No, thinner means that if you have small hands you have less to grab around and can reach all notes more easily. Neck thickness has very little to do with speed. Yes at the absolute extremes you might find some necks are too thick to play comfortably and those are going to hamper your speed, but I can play just as fast on my Epiphone Swingster as I can on my RG550, because if the necks are comfortable, their thickness simply doesn't MATTTER. Neck shape should be all about comfort. Thin necks support smaller hands by making it easier to stretch to low strings further up the neck. Thick necks provide more support lower down the neck or for people with larger hands.

You are correct that a neck that is too thin can have less sustain. You didn't mention that they're also more susceptible to temperature change and humidity, and that thicker necks will usually (not always, this is wood we're dealing with), be more stable and need less adjustment over time.


Tone
Nearly every aspect affects the tone. If you want a darker/warmer tone, you will want to go with a mahogany body, but it is going to significantly increase the weight. Other woods have brighter tones. You can also get a "top wood" to alter the tone, say getting a mahogany body with a 1/8" maple top wood would give you a warm and dark tone but also will brighten up some of the highs.


READ THIS: Warmoth Custom Guitar Parts - Wood Descriptions

This is waaaaay more complicated than you make it sound. Also at the kind of price ranges he's likely looking at for a second guitar (Unless he's really pushing the boat out), he can't afford a 1/8" maple top - if he gets a guitar with a maple top its going to be a veneer or a photoflame, more would be way out of his budget, and veneers and/or photoflames aren't going to change the tone of the body at all.


Sustain
This is heavily influenced by what type of fretboard you have. Rosewood is your typical fretboard, bit ebony provides much more sustain, but also costs quite a bit.

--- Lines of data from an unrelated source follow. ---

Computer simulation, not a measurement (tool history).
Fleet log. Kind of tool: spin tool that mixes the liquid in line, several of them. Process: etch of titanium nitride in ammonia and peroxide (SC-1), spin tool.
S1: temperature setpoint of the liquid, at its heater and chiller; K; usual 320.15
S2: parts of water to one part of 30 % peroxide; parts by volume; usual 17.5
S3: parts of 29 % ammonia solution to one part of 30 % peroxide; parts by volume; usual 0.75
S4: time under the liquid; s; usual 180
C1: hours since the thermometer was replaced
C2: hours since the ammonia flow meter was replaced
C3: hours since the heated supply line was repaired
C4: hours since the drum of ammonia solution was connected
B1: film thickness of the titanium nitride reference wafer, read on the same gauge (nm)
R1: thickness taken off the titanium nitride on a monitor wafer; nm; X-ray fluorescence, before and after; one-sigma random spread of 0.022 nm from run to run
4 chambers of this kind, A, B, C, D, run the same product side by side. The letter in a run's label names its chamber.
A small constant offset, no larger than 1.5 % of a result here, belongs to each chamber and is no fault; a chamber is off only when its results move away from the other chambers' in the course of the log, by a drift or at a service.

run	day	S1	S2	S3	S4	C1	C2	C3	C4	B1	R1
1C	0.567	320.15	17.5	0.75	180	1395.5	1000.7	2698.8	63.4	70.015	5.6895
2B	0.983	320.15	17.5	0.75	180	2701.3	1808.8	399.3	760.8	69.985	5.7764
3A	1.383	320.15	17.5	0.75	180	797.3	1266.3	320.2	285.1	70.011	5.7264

Other factors are down-tuning. I typically tune to D standard. Even in E standard though, I use relatively thick strings (easier and more comfortable to me). Thicker strings are easier tto use in lower tunings, but in higher tunings, they can be more difficult to tune. Many people also don't like thicker strings. This can affect the neck width you decide on, though more than likely it will not.

No, no no no no.

Sustain is a function of string vibration, and how much of it is transferred to the guitar at the nut and bridge. The more is transferred to the body, the better the sustain. The fretboard wood has a very, very minimal effect on this, and should be one of the last things you look at if you look at it at all. Fretboard material is a tone consideration - maple is very bright and snappy, rosewood more rounded and has "bark", and ebony very percussive and punchy without being as bright as maple.

Down tuning and string guage are all personal preference, but you're wrong about them being more difficult to tune. The only difference in how easy they are to tune, should be that the tuning machine will be a little more stiff.

I have absolutely no clue why you'd relate neck width and string gauge. The only reason I can think of is if you were trying to put 13 or something super heavy on an Ibanez wizard, which would probably warp it over time.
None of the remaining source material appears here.